In Re Mason's Nursing Center, Inc. , 73 B.R. 360 ( 1987 )

  • 73 B.R. 360 (1987)


    Bankruptcy No. 87-00310-BKC-TCB.

    United States Bankruptcy Court, S.D. Florida.

    April 13, 1987.

    *361 Andrew J. Nierenberg, Miami, Fla., for debtor.


    THOMAS C. BRITTON, Chief Judge.

    The debtor's requested approval, under 11 U.S.C. § 327(a) and § 363(b)(1), of a proposed brokerage commission agreement was heard on March 24 and again on April 7. Approval is denied.

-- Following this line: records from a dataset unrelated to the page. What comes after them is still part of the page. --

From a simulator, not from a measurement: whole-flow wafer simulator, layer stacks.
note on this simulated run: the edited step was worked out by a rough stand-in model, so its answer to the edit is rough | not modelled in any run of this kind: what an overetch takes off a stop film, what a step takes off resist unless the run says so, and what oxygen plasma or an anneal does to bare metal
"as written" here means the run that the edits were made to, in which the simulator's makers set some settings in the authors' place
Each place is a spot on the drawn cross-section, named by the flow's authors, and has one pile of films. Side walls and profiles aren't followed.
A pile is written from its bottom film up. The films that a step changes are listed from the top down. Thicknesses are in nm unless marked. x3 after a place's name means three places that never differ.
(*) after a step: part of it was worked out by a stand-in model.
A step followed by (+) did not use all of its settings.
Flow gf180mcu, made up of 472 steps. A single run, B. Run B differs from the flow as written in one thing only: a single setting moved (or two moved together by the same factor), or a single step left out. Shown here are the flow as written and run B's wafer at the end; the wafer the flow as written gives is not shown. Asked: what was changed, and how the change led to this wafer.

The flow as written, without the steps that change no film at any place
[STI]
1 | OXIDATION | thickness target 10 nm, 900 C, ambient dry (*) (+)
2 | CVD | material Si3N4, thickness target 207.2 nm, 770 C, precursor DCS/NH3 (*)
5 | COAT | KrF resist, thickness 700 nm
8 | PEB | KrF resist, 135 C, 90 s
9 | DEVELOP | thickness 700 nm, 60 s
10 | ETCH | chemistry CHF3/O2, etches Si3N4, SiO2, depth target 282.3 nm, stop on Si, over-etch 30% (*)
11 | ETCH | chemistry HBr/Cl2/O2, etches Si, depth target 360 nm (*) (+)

    The debtor owns and formerly operated a 55-bed licensed nursing home in Lake *362 Worth. It had ceased doing business before it sought relief under chapter 11 two months ago. The debtor contemplates either a corporate reorganization with new capital, a refinancing of existing debt, or liquidation of the corporate assets.

    The proposed contract is with Healthcare Services Group, Inc., a provider of various services to the nursing home industry, which is also the largest non-insider, undisputed creditor of this debtor. This important fact was not revealed in the application except by a recital in paragraph eight of the seven-page contract attached to the application.

    The contract, proposed by Healthcare, entitles it to six percent of the aggregate capital infusion into the debtor's estate from any source procured by Healthcare and accepted by the debtor. The agreement, therefore, stipulates a finder's fee to be paid to this key creditor, which is also the chairman of the creditors' committee, for its services as a business or real estate broker on a nonexclusive basis, but for an indefinite term.

    Healthcare concedes that it is not licensed to sell the debtor's primary asset, the nursing home. Healthcare is not a "professional person" within the ambit of § 327(a) and is neither qualified nor licensed to serve as a professional broker. Approval of the contract under § 327(a) would clearly be inappropriate.

    I agree with the debtor that this contract would constitute the "use, other than in the ordinary course of business, [of] property of the estate" within the purview of § 363(b)(1), and, therefore, could only be undertaken with this court's approval, after notice and hearing.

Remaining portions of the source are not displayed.